The Esoteric Conception of Divinity in the Ancient WorldNovember 27, 2015
The Esoteric Conception of Divinity in the Ancient World
“Enki’s beloved Eridug, E-engura whose inside is full of abundance! Abzu, life of the Land, beloved of Enki! Temple built on the edge, befitting the artful divine powers!”
From: ‘Enki’s journey to Nibru.’ (Black, Cunningham, Robson, Zόlyomi, The Literature of Ancient Sumer, 2004, p. 330)
The Sacred History of Being is about philosophy and its origin in the context of ancient cultic life. As such it argues that philosophy as a discipline is very old, as Plato himself said in the Protagoras, and that it was not invented by the Greeks.
In my twenties, I was struck by the strong interest the ancients had in the idea of limit – in art, architecture, philosophy, and ritual. This interest did not much seem to engage modern scholarly attention, with a couple of notable exceptions. Initially I had no idea at all what the significance of the idea of limit might be, and no idea where pursuing it would take me. Or that it would lead to a book it would take me four years to write, and which would reframe my understanding of human intellectual history in the process.
There is a standard form of image from the earliest years of civilization, which consists of two opposed figures, standing on either side of an object. The object can be a tree, an altar, a table heaped with produce, lotus blossoms, animal foreparts, loaves, and so on. The opposed figures can be human, animal, god or genie. This kind of image can be found throughout the archaeological record of the Ancient Near East, and in Egypt.
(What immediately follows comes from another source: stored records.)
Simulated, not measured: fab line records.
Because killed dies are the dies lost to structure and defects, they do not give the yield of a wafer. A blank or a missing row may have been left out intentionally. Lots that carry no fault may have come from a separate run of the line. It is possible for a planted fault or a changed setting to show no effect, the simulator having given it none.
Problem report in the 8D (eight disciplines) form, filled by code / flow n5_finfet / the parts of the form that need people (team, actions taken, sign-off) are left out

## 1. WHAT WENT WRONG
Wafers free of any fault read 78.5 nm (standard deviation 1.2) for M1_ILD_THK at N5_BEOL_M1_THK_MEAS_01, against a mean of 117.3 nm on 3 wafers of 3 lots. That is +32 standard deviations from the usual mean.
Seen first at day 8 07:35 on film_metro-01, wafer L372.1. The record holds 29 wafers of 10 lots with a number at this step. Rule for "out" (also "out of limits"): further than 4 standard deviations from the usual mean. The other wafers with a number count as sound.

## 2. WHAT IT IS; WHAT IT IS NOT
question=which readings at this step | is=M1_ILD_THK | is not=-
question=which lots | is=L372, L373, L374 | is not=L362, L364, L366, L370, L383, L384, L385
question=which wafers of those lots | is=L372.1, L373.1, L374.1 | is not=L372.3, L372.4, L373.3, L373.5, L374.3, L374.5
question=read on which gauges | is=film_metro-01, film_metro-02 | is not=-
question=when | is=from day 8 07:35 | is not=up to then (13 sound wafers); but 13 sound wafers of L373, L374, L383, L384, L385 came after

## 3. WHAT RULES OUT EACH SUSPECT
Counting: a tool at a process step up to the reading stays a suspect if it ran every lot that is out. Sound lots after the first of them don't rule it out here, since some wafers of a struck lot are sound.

Two Female winged figures before the Sacred Tree.
Questions arise from the ubiquity of this image, which appears in the context of those who had great power in the world, and also in funerary contexts, particularly in Egypt. It appears prominently in royal contexts in Assyria and in Babylonia. The image can be traced back as least as far as the settlement at Çatal höyük, now in modern Turkey, dating to some eight or nine thousand years before the present.
What does this image mean? It is nowhere explained, but clearly had some kind of explanation at some time, even if its transmission in later centuries was enabled simply by its status as a traditional iconographic element. Why is it so prominently displayed, so persistent throughout time, and apparently not discussed in the cultures in which it appears?
Some details of esoteric lore were written down in the Ancient Near East – the colophons of the relevant tablets make it clear that the contents were for the initiated only. The ritual procedures for the installation of divine statues in Assyria and Babylonia survive, together with some incantations which were part of the ritual. These tell us about the ritual, and the elements involved in the ritual – the thigh of a ram, best beer, mashatu-meal, and sacralised reeds, plus information about which stellar constellations and planets a statue was to be pointed at as part of the installation; and about the selection of craftsman’s tools which were disposed of as part of the ritual (enclosed in the ram’s thigh, and deposited into the river), in order to remove their responsibility for making divine images (not a thing for mortals to undertake).
But we find no discussion of the rationale of the installation ritual. Or discussion of the rationale of any other ritual which they documented. This suggests that there were levels in the esoteric life of Assyria and Babylonia: that the ritual details were important to record to ensure consistency in the performance of the ritual, but the meaning of the details, and the underlying rationale for the ceremony were transmitted orally, and never committed to writing.
The image with the opposed figures standing around a ritual object is clearly an image whose meaning and function was too important to record in a temple or palace document. In which case it might appear that we can never know what it signified, and why it was so important.
But, it is not so. Assyriologists have explored this image as it appears in the Mesopotamian context, and have made some headway in understanding the scope of its significance. They have established that, in terms of the iconography, the Sacred Tree may stand in for the King. In other words, the two ideas were understood to represent the same thing. The contemporary understanding of the nature of the role of king in Assyria was that he was the Regent of the god Ashur on Earth, and therefore the king represented an emulation and image of the Divine on Earth.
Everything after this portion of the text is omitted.